With the method below, I am able to find the tilt angle in X of a component relative to the SketchUp scene.
mod = Sketchup.active_model
sel = mod.selection
sel.grep(Sketchup::ComponentInstance).each do |s|
xaxis = s.transformation.xaxis
angle_between = xaxis.angle_between(X_AXIS)
angle_radians = angle_between.radians
p angle_radians
end
The problem is that if I tilt my component at 45 ° positive or negative on Y, the feedback will always be positive at 45°.
Is it possible to find the component orientation to display -45 ° and 45 °?
Thank you in advance for your help.
Ps: I have already gone through the Sketchup :: Axes, Geom :: Transformation, Geom :: BoundingBox, Geom :: Point3d and Geom :: Vector3d class without finding a solution.
Counter-clockwise angle fromvector2tovector1, as seen from normal.
So therefore, vector1 is the vector that is being tested, and vector2 is the reference vector.
Of course a local X_AXIS vector will always be 90 degrees from it’s complementary Y_AXIS with an orthogonal axes.
You need to use the parent entities context’s reference vector which may not be equal to the world (model) X_AXIS if the parent instance has been rotated.

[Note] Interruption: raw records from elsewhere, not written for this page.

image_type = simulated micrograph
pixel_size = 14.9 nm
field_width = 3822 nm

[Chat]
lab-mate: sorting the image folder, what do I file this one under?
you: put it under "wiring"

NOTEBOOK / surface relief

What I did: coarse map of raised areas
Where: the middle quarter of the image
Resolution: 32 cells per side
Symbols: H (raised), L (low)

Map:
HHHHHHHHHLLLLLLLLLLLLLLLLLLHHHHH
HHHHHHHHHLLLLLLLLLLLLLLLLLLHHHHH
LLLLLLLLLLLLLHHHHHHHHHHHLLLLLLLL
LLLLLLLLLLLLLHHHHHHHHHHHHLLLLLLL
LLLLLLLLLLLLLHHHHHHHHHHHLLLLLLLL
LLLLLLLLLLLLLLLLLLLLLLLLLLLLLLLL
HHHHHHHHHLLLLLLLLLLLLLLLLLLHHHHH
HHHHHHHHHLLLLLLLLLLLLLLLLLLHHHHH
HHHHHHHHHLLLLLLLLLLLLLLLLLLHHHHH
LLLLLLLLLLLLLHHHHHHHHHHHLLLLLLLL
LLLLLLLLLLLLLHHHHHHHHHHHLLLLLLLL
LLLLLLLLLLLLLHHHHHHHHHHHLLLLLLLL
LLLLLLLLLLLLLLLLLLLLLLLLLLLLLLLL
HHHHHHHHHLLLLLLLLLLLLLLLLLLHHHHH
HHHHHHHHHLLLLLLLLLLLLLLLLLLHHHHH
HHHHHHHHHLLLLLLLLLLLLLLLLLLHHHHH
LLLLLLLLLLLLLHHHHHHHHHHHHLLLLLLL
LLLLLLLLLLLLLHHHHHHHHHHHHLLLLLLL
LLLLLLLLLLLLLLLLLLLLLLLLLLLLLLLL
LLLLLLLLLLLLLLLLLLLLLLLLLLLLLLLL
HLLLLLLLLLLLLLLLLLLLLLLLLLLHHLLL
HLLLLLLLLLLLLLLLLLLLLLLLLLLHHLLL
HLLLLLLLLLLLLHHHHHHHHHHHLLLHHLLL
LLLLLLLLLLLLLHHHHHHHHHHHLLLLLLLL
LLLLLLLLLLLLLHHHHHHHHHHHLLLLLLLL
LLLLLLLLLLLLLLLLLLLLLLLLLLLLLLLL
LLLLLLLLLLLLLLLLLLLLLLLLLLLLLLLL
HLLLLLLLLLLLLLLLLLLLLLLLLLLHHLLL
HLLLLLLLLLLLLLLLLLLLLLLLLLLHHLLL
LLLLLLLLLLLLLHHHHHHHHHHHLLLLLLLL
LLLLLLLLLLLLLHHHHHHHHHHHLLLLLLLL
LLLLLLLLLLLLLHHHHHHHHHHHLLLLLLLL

mod = Sketchup.active_model
sel = mod.selection
sel.grep(Sketchup::ComponentInstance).each do |s|
xaxis = s.transformation.xaxis
angle = Math.atan2((X_AXIS * xaxis) % Z_AXIS, xaxis % X_AXIS).radians.round
p angle
end
I still have little experience with ruby and trigonometry is a distant memory from school.
But I am going to study this wonderful method which is full of teaching.
I am doing this only to better understand what is going on.
In reality if the code is executed in a single block, it is easier for newbies in ruby like me to understand what is going on.
This is how I dissect a method to better understand it:
# Calculate the angle of rotation X of a selected component (Explanation)
mod = Sketchup.active_model
sel = mod.selection
sel.grep(Sketchup::ComponentInstance).each do |s|
p xaxis = s.transformation.xaxis #X axis of the selected component => Vector3d (-0.707107, 0.707107, 0)
p X_AXIS #X axis of SketchUp Scene # => Vector3d (1, 0, 0)
p ( X_AXIS * xaxis ) # Method * is used to calculate the cross product between two vectors => Vector3d (0, 0, 0.707107)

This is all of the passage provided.